Murder Suspect Weeps at Trial
A woman accused of murdering her four daughters by setting a fire broke down wailing in court Monday after testifying about a “flashback” of holding a lighter in her hand and seeing a blaze.
“I was hoping it would be a dream,” Sandi Nieves testified about the flashback, growing distraught. “It scared the hell out of me. I had a flashback of a flash . . . a lighter . . . a fire . . . I don’t know what it was!”
Nieves shouted at one point Monday, “I sit here and wonder every day what happened. I have no idea!”
Putting Nieves on the stand was part of a risky strategy by Deputy Public Defender Howard Waco to suggest that she was not “legally conscious” when the house fire started and should not be held legally responsible.

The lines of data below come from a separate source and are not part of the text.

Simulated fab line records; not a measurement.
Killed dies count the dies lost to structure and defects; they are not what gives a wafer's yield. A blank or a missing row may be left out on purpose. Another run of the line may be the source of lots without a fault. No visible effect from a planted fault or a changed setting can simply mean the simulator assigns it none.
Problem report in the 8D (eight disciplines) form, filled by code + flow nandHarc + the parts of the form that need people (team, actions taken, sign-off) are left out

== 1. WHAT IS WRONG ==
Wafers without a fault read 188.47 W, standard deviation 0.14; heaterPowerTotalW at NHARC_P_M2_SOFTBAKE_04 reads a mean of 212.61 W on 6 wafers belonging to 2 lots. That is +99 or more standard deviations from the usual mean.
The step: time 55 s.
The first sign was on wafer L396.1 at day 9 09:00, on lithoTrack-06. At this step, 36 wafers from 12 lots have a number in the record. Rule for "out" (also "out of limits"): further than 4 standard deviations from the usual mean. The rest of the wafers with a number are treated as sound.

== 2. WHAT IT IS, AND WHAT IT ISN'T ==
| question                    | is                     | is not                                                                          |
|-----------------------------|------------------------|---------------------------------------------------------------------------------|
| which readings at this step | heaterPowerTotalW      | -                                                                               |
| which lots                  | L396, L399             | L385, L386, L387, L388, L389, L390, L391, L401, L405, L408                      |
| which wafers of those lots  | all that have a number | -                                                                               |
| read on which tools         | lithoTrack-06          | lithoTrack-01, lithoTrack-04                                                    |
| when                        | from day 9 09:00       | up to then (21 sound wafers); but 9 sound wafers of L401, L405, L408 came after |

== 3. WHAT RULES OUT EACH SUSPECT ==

Prosecutors contend that Nieves tried to commit suicide and kill her children out of desperation and revenge. She had just undergone an abortion, a boyfriend had left her, and a former husband was trying to escape paying child support, her sole source of income.
Nieves, now 36, is accused of gathering her children in the kitchen of their rented Saugus house on the night of June 30, 1998, opening an oven and turning it on, then starting a fire. Her daughters, Kristl and Jaqlene Folden, 5 and 7, and Rashel and Nikolet Folden-Nieves, 11 and 12, died of smoke inhalation.